Although we’re only three years into web commerce, the price of entry into the market – to develop a service and establish a brand – is already beyond the reach of most wallets, making a trip to the venture capitalists a necessity. Nevertheless, the consensus from CEOs with some of the biggest web brand equity – Excite, HotMail, Intuit and Preview Travel – say that if you want to get in, do it now.
By William Fellows
Buy customers, buy distribution, buy content now – because online real estate in any shape or form is only going to get more expensive. It’s cheaper now than it will ever be. And do it quickly, they say, because much of the available shelf or newsstand space is already full, even where there are only three or four brands in each sector, and those that own it will create flanker brands to keep others out, just like in the retail industry. All of the above may nor apply, however, if you can invent a new category. After all in most industries the great and major innovations that have made them what they are came about more than three years down the road. Ironically, all of the companies agree that the best method of distribution and advertising for their sites and services has been word of mouth.
HotMail offers real-time messaging
HotMail Corp will later this month or early April begin selling a new service which enables participants to communicate in real- time. The Microsoft-owned company which virtually owns the brand for free email calls it an instant messaging platform – email, messaging and chat all rolled together; similar, we guess, to America Online’s Instant Messenger and its buddy-list mechanism, where messages pop up for access while you are online. CEO Sabeer Bhatia says the company is up to 13 million customers since its debut on July 4 1996 and is adding accounts at the rate of 80,000 per day. It plans to charge for a slew of value-add services on top of the free-email, but says they will be the cheapest of their class in the industry.
i Village lobbies top women
i Village is now devoted exclusively to women, who are said to be turning to the web faster than men – and there’s still a much larger untapped market. The portal has hired itself a political organizer who is touring US cities making sure the service is known by the most important and influential women in local politics and industry before moving on.

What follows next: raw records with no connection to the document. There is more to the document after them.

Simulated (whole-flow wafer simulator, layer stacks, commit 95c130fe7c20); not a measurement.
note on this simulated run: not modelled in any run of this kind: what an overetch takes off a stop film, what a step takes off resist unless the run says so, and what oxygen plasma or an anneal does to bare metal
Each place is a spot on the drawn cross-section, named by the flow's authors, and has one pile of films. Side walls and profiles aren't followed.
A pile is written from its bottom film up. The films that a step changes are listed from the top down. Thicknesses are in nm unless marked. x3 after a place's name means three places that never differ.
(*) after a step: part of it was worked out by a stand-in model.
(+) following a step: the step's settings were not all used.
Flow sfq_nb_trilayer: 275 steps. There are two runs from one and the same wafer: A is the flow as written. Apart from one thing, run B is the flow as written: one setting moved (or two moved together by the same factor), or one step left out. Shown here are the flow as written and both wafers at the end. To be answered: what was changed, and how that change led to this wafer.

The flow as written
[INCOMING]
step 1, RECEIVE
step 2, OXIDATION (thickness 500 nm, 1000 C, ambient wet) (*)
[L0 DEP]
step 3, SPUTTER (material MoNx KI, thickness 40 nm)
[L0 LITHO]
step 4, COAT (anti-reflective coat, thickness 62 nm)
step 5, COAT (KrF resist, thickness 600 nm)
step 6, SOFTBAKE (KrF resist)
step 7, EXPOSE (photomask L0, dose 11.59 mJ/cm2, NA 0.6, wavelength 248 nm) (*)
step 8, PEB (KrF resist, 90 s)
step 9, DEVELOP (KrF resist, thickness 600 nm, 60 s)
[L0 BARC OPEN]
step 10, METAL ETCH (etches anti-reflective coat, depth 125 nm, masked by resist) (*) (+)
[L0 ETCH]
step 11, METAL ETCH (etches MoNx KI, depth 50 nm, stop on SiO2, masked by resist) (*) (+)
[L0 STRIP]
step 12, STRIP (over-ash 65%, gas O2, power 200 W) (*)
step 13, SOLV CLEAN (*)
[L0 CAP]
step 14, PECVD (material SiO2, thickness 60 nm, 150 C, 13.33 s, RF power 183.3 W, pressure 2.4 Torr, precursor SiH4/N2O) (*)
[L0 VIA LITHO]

Intuit targets mother of all markets
Intuit Inc CEO Scott Cook says his company is currently testing its entry into the auto, life and health insurance financing markets. A person can spend half a day – or more – making dozens of calls to get the cheapest auto insurance, and can save fantastic amounts in the effort. The problem is that most people can’t be bothered to or don’t have the time or want to go through the pain of it. Intuit is building sites that will display a range of available insurance services, allow a customer to enter their requirements, find the cheapest price and log out with insurance in place. Scott knows the insurers will flock because it’s a way to attract new customers who are so difficult to capture in that business. Why not sell books, an $85bn worldwide market, or PCs and components, a market worth several times that? Because in the US alone the financing market is worth a cool $1 trillion; The mother of all large markets, argues Cook.
Crossing over from distribution to content
Excite Inc CEO George Bell believes the web commerce market is beginning a transition from a model in which distribution has been king to that in which content is king. Take the net portals as Yahoo, Excite, Lycos and other search engines like to call themselves now, for example. They’ve locked up most of the distribution strategies available and must now differentiate themselves. Each gets the same raw Reuters news feed but packages and personalizes it in a slightly different way. But how will they add value so that users go back to the site in future? It’s got to be content, argues Bell. For example he’ll be able to sell chat-room time if say Mick Jagger makes a live appearance on Excite’s chat service, but not on other sites.
Microsoft said to stymie online travel wannabes
Online travel outfit Preview Travel CEO Ken Orton thinks his company’s in a privileged position compared to other industries on the web. Unusually, there are only three players in the space, and Preview is the only pure play. Why? Because Microsoft Corp has bid up the price of entry to the point where it’s impossible to make a start. It asks a lot of dollars for real estate space on its web services. Apart from Microsoft and Preview Travel, the other major online travel company is American Airlines derivative.